- From: Glenn Adams <glenn@stonehand.com>
- Date: Fri, 30 Dec 94 09:27:03 -0500
- To: www@unicode.org
- Cc: http-wg%cuckoo.hpl.hp.com@hplb.hpl.hp.com, Gavin Nicol <gtn@ebt.com>
Date: Sun, 25 Dec 1994 10:56:45 -0500
From: Gavin Nicol <gtn@ebt.com>
For example, if some Japanese text was
sent to a person that cannot read Kanji, Hiragana, or Katakana, the
browser could conceivably map the Japanese text into something like
the following:
Nihongo, tokuni Kanji, wa totemo muzukashii desu.

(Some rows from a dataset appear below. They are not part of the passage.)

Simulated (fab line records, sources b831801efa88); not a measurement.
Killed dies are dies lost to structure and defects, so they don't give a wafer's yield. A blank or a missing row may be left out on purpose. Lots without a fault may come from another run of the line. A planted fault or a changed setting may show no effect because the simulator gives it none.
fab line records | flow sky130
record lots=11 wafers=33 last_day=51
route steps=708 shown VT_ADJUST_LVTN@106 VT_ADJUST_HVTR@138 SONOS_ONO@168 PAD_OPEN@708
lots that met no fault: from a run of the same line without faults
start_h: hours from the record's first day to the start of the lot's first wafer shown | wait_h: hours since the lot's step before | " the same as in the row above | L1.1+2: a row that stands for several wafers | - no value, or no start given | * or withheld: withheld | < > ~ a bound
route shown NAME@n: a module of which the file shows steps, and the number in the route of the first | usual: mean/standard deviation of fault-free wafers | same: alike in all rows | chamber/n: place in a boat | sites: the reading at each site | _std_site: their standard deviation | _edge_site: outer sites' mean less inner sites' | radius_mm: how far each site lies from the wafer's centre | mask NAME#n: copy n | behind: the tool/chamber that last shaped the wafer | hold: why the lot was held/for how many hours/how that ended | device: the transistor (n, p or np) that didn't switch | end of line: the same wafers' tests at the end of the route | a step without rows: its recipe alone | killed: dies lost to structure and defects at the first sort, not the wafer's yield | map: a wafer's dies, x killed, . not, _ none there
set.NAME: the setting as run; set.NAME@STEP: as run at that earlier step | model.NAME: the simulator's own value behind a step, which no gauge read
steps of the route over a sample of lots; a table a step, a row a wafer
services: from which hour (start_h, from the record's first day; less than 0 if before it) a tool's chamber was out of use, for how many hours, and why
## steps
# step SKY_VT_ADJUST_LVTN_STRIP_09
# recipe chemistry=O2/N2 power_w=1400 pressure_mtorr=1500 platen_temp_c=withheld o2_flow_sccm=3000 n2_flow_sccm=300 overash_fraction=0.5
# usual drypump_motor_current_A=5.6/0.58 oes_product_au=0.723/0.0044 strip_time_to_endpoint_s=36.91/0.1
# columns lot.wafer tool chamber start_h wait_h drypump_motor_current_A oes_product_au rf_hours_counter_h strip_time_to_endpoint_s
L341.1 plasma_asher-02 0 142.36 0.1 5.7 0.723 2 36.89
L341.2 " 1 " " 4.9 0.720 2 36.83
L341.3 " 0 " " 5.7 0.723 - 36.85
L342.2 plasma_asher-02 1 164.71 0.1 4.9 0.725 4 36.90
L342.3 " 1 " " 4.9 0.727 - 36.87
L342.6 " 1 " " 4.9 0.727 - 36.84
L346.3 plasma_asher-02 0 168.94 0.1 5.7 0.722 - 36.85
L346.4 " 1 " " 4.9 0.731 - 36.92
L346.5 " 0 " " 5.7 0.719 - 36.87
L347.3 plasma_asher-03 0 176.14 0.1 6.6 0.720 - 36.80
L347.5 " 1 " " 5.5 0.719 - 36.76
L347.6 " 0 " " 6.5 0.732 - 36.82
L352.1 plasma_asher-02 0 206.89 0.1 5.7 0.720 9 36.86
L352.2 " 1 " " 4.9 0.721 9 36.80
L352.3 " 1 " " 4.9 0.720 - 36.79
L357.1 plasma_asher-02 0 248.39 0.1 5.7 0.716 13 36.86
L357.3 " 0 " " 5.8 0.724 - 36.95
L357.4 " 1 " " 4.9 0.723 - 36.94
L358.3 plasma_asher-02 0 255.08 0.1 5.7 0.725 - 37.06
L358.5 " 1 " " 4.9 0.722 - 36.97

Unless you store bunsetsu boundaries and yomi (phonetic reading) along
with the original text, you can pretty much forget about automatic
transliteration of Japanese (or Chinese for that matter).
3. Is Unicode the answer?
In a word, YES! Though there are a number of issues that need to be
resolved in order for it to be used effectively.
Unless one has a strong masochistic streak, Unicode (or ISO/IEC 10646)
will certainly be part of the answer. However, Unicode wasn't designed
to solve every problem facing designers of multilingual systems. Never-
theless, it makes a great foundation upon which to build such systems.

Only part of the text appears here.